Let’s get physical.

This is not a post about Conneticut. Well…not directly.

One of the greatest struggles I’ve undergone since becoming a mom is nursing. The following is a list of google searches I’ve performed over the past 5 months, mostly concentrated between months 2 & 3 (which is about the time I began to lose the ability to breastfeed my first daughter): why am I not producing enough milk, what to do when my production is low, is my baby getting enough to eat, what to eat to help milk production, will my baby stop nursing if I supplement formula, how can I tell if my breastpump is working properly, are some people just not meant to breastfeed.

Not a single link or article that I found during one of those frantic searching sessions has stuck with me or made me feel more encouraged as an insecure breastfeeding mom.

You know what would make me feel better? Having someone sit beside me while I’m feeding my daughter, chatting and helping to take my mind off of the struggle, offering to hold my daughter when a particularly frustrating moment arises so I can take a few deep breaths. Can you even imagine? Who has the time?? Who would even think of invading my personal space, potentially seeing me at my scrubbiest, hanging out for no other purpose than to simply be there. And would I ever ask?? No way.

With the recent events in the news, so many people have felt the need to sound off on one of the many modes of communication available via the internet. Our feelings are validated by likes and affirming comments. While I think it’s normal to want to express our sadness and emotion when something terrible happens…and Facebook has become the outlet for doing so, in the words of one of my favorite movie characters, “I do not think it means what you think it means.”

I don’t believe people are winning souls by posting condemning pictures. I don’t think votes are being swayed by sharing critical videos about the other side. We are not changing anyone’s opinion regarding gun control by posting a blog post that matches our views.

Our virtual presence is taking over our lives. Our living, breathing, human, physical lives. We are deceived to believe that likes and comments on our posts and pictures create meaning for us and add value. We are not taking the opportunity to truly connect, to sympathize, or to reach out when all of our interactions are happening in front of a computer screen or handheld device.

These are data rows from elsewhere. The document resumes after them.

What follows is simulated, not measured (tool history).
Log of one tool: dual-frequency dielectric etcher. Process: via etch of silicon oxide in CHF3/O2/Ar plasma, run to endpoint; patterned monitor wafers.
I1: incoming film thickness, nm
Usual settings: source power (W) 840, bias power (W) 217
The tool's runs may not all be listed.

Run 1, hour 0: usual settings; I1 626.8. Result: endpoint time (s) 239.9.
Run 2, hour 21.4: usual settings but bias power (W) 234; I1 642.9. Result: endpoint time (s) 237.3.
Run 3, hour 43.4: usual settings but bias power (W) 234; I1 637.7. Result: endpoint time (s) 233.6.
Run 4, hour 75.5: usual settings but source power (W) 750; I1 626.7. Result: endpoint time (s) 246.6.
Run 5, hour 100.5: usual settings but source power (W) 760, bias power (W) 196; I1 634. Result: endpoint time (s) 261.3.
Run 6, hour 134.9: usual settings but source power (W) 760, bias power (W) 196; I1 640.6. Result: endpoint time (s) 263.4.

One of our family goals is to start having other people over to share in a meal. This is extremely hard for me because I feel uncomfortable if my house doesn’t look amazing and the food prepared is not the most delicious thing a person has ever tasted. I struggle to keep up with the constant messes made by my 3 year old (yep, it’s all her – wink, wink) or having any groceries on hand beyond our staples. Last night, John’s family came over and we kept it really, really simple. I still got huge compliments on the box of Campbell’s Sweet Potato Tomatillo soup that I whipped together (it’s sooo good….go out and buy it immediately. GO…I’m serious!) but I did not spend hours peeling and chopping and coordinating. It was a great night. We shared stories, we played games, we ate good food, and we ended the night with the most awkward group hug that had us all laughing as we moved toward the door. None of this happened over email or text message or Facebook chat. It was a precious moment…and we simply can’t know how many of those we will have in our lifetime.

Hug someone. Look someone in the eye. Schedule a coffee date, a lunch, a dinner. Squeeze a shoulder. Ask someone how they are doing, let them give a one word response, and then ask them again. Let your physical presence encourage someone today. I believe it will impact them more than a hundred blog posts, a thousand likes, or a million sought out answers on Google.

We are not the Cosbys…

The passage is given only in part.